I watched this pellagra-appearing group for a while, and then, thinking of the time and the need, said, “All right, we’ll give out stickers,” and all of a sudden, the children were miraculously healed and the sandbox was tidy in five minutes.

For the last year or two, our preschool resource centre has been getting plastic bags of these jewels, of different sizes and shapes, and they’re a MUCH better incentive than stickers! In fact, they’re TOO good!

Now, everywhere I step, I pass children offering like Mumbai street urchins to perform a small task “for a jewel.” I see girls walking with cups held out, looking like enchanted princesses, gazing down at the sand or at the wood chips in the slide area, scanning, scanning for jewels.

Some of our most intelligent and aware children have fallen under the lure of the jewel. One girl, a wonderful artist who is almost five, I have great hopes for in her life. I’ve already imagined her as the college student she’ll be someday, and wished I could talk to her about some of my favourite authors. In her eyes I’ve sometimes seen an almost grown-up understanding and compassion.

But now, whenever I see her, she has her head down, looking. Once, I took her by the shoulders and smiled as I mocked, trying to shake her awake. “There’s more to life than jewels!” I said in pseudo-urgency, but I felt a tiny bit of the real thing. I believe her reply was, “Are the jewel fairies coming today?”

The “jewel fairies” are the teachers, including myself, who will sometimes sprinkle a handful or two of the small, glowing objects onto the sand, and then drag sand across most of them with a foot, to put a little more challenge into the game.

Another girl, having found a little bonanza scattered by the jewel fairies, and having filled her cup as only a very eager searcher with good motor skills could, instead of brimming over at the benevolence of these “fairies,” asked me, “Can I have a really big jewel?”

I told her I didn’t have any jewels, which at the time was true. “But I want one!” she remonstrated. The jewels had bedazzled her young mind. She just wasn’t able to forget that vision of the BIG jewel that was tantalizing, tormenting her.

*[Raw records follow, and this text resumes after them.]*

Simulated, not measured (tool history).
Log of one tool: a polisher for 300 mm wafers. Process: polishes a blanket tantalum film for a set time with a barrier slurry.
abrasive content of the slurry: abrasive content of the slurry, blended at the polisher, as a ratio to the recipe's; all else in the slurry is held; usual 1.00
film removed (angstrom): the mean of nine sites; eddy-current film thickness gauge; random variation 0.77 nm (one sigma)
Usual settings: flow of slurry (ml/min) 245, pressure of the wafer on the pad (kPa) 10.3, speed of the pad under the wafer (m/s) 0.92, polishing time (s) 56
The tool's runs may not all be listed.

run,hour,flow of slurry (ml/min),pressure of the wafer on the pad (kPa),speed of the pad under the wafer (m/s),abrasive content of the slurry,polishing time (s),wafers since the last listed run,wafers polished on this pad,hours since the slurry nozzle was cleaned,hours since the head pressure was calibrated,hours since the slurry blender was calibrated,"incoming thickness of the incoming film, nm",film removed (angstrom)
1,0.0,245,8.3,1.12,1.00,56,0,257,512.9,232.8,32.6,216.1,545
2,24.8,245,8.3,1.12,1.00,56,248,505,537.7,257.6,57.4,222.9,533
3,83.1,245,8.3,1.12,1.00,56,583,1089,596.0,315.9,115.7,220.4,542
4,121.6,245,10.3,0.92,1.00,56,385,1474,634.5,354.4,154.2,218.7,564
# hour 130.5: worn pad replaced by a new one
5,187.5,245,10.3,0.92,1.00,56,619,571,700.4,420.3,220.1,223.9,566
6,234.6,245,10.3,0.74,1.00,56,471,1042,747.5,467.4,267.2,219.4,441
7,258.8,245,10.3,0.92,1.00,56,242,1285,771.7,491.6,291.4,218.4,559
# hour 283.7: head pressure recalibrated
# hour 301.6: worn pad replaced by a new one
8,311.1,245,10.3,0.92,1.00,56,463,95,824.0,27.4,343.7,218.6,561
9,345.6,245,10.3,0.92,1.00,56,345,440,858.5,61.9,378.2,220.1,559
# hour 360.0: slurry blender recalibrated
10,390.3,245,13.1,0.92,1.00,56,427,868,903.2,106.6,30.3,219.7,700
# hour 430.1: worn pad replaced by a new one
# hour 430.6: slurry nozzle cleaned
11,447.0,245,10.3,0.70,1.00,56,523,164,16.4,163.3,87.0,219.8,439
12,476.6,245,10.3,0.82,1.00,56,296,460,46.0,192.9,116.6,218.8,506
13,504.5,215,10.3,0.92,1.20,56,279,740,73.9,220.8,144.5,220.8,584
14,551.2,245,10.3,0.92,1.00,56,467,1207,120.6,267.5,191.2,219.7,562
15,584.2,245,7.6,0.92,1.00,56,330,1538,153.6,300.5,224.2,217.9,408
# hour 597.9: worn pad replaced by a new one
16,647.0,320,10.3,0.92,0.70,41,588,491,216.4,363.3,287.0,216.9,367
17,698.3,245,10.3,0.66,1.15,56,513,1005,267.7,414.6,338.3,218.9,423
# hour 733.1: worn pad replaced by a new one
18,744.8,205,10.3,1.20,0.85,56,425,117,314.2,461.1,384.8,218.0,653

And so lately, preschool has become something of an object lesson about all the things we’ve read in various scriptures. Were I a policeman or a social worker, I would see these things from a different perspective. Working with small children, it’s all “cute” and much more innocent…and yet…

There’s another tool our preschool uses, something called Heart-prints. These are big pink heart-shaped pieces of paper with adhesive on the back. A child receives one when he or she has done something thoughtful, something generous, something compassionate.

I’m starting to think maybe even in the sandbox they’re a better idea than jewels.